This is a project being conducted by Jenifer Vivar, the Geology department of the city college of New York and the computer science department of the City College of New York, as part of the thesis project for my graduate studies. To find out more, visit my Google site: https://sites.google.com/view/jenifervivarfinalthesis/home
The project uses data obtained from the EartChem website. The data is maintained by different colleges and is sponsored by the Natural Science Foundation. The data can be found here: https//www.earthchem.org/data-access/
The first part of the project consisted of using Logistic Regression and Random Forest algorithms to explore what each model determined to be the most "important" features for classification. The techniques used to reduce bias in the feature selection were recursive feature elimination RFE and a permutation algorithm.
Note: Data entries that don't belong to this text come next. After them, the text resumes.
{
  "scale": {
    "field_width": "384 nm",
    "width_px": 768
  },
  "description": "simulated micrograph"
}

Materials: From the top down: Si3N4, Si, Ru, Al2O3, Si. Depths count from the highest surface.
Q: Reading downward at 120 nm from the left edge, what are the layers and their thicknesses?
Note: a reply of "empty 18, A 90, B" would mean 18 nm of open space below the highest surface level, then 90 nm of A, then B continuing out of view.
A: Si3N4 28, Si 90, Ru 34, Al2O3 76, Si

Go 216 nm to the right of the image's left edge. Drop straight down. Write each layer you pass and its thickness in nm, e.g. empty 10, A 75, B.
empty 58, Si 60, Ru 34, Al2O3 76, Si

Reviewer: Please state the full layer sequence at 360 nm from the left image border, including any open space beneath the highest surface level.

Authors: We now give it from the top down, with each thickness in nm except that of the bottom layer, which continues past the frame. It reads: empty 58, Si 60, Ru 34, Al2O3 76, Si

The second part of the project focused on determining a way to detect mislabeled data. This was approached by determining outliers in the data. Many algorithms can be used for this purpose, and they all have strengths and weaknesses. The idea here was to diversify
an ensemble method by combining their approaches via majority voting. The ensemble works as follows: First, all algorithms determine what they believe to be outliers, then voting is done, and the features with the more votes are selected, then dummy_y values are created, assigning one to suspected outliers and 0 to all others values, finally, the dummy y values are passed to a function that will determine if is probable that the sample is an outlier.